That my lifestyle was wiser they might have admitted themselves, but
what about truer? I tried to live by the Bible’s commands, but what
could I possibly say to my hall-mate who would reply, "That's great for
you, but I live my life according to the credo of sex, drugs, and rock 'n roll." (OK, the rock ‘n roll part wasn’t so bad, for by now I was a
DJ at KCPR.) Frankly, this was a terrifying position – was Christianity
in any sense objectively true, or had I been just enculturated into it?
Is it merely a subjective preference? Was Freud right that my religious
beliefs were a sneaky creation of my subconscious, trying to compensate
for who-knows-what psychological deficiency?
The struggle to
find objective ground for my belief lasted most of a year. I can
completely sympathize with the early Existentialists who wrote about
the "angst" and "nausea" of fearing that the world was meaningless and
unknowable. But two things happened during that year that eventually
brought my crisis to an end: I discovered dead Christian apologists,
and I made friends with a handful of smart, living, Christians (most of
whom lived one floor up from my hedonist friends). On one hand, I
started reading everything I could get my hands on that argued either
for or against Christianity. I read Muslim theologians, rationalist
skeptics, even an English bishop who thought all traditional Christian
doctrine was old-fashioned and ridiculous. But I also discovered
writers like C.S. Lewis, Dostoevsky, and a few others who took all of
my questions and doubts seriously, and had reasons for belief that went
even deeper. To summarize a long journey, I came to realize that my
doubts were themselves based on a lot of unproven assumptions (to
specialists: my religious epistemology was put on trial and found to
be, well, blindly attached to Enlightenment rationalism), and, I came
to believe that it made much more sense to believe in the Jesus of the
New Testament than to reject him. The Christian faith is much more than
an intellectual assent to a list of beliefs, of course, but for me, I
couldn’t go further with Christianity unless I was certain I wasn’t
being hoodwinked. I do not now believe that Christianity is provable by
some criteria of "proof", but I do believe that it is far more
reasonable to be a Christian than not, that Christ is compelling to
those who come to him objectively, and that the Bible itself holds up
very well as historic testimony. I have also become convinced that
knowing and believing in Christ answers some of the most basic human
yearnings, and that doing so does not require turning off one's mind.
The
other factor that year was the group of Christians I met. Most of them
were smart, funny, compassionate, and basically lived as if Jesus
Christ was real and utterly important. It was from them that I learned
much about how to live as a Christian, how to worship, how to explain
Christianity to others, and how live with that mysterious combination
of humility and conviction that Christ asks of his people. They also
encouraged me to lead a dorm Bible-study, which I did, and by the end
of college I began to think that full-time work in some type of
ministry fit my gifts and interests more than working in industry.

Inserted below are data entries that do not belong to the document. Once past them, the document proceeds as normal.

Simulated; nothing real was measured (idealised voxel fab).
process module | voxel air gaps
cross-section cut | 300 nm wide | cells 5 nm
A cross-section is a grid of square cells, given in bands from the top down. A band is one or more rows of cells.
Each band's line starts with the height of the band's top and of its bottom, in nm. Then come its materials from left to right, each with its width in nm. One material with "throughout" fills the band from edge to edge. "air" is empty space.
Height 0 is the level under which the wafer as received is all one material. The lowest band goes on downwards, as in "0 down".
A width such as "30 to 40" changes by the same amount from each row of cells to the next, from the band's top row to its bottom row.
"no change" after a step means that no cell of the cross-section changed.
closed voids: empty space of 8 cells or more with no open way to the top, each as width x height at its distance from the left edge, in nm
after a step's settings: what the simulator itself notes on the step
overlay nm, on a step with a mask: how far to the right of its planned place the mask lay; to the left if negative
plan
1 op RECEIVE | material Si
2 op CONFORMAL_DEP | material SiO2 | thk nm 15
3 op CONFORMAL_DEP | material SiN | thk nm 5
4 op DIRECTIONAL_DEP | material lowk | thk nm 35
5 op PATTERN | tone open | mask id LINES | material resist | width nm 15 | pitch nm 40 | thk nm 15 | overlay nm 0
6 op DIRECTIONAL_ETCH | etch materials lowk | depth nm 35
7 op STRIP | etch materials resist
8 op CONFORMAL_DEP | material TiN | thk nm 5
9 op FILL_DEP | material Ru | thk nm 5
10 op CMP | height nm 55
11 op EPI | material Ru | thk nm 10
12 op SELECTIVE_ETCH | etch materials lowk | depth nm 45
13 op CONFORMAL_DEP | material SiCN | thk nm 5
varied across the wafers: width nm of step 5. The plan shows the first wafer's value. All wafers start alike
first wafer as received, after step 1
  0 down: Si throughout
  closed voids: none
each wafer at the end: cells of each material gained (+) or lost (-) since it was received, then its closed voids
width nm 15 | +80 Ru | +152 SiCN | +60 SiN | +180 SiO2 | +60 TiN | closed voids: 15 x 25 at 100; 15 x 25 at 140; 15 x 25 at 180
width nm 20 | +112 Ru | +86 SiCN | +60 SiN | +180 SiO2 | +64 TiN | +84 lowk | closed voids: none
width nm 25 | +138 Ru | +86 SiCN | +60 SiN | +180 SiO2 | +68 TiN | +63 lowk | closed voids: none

After graduation, I packed the car and drove to Boston where I spent
the next several years at Gordon-Conwell Theological Seminary, and
eventually (skipping way ahead) finished doctoral work at the
University of Bristol (UK) in historical theology. If college was about
becoming gripped and convinced of basic Christianity, seminary and grad
school was about going deep into theology and biblical studies (which I
decided I'd better do before inflicting anyone with lectures or
sermons!) With some trepidation I accepted an invitation to plant a
church in San Luis Obispo. Trinity Presbyterian Church had its first
worship service in summer of 1995. My main work, since then, has been
as a pastor. In a part-time way I’ve also kept up with academics - I've
had the pleasure lecturing in Religious Studies and Cal Poly and in the
Philosophy department of Cuesta College, and I am also an adjunct
professor for a local extension of Fuller Theological Seminary.
More
importantly, along the way I met and married Sally, a
Southerner-without-an-accent, and we now have two children and live
near downtown San Luis Obispo. Sally can explain to you the ideals of "New Urbanism" and why everyone should do as we did by moving to the
town core, but I will just tell you than waking up to the smell of
bacon from the nearby diner and getting to walk to church, my office,
and scones, has a utopian ring to it.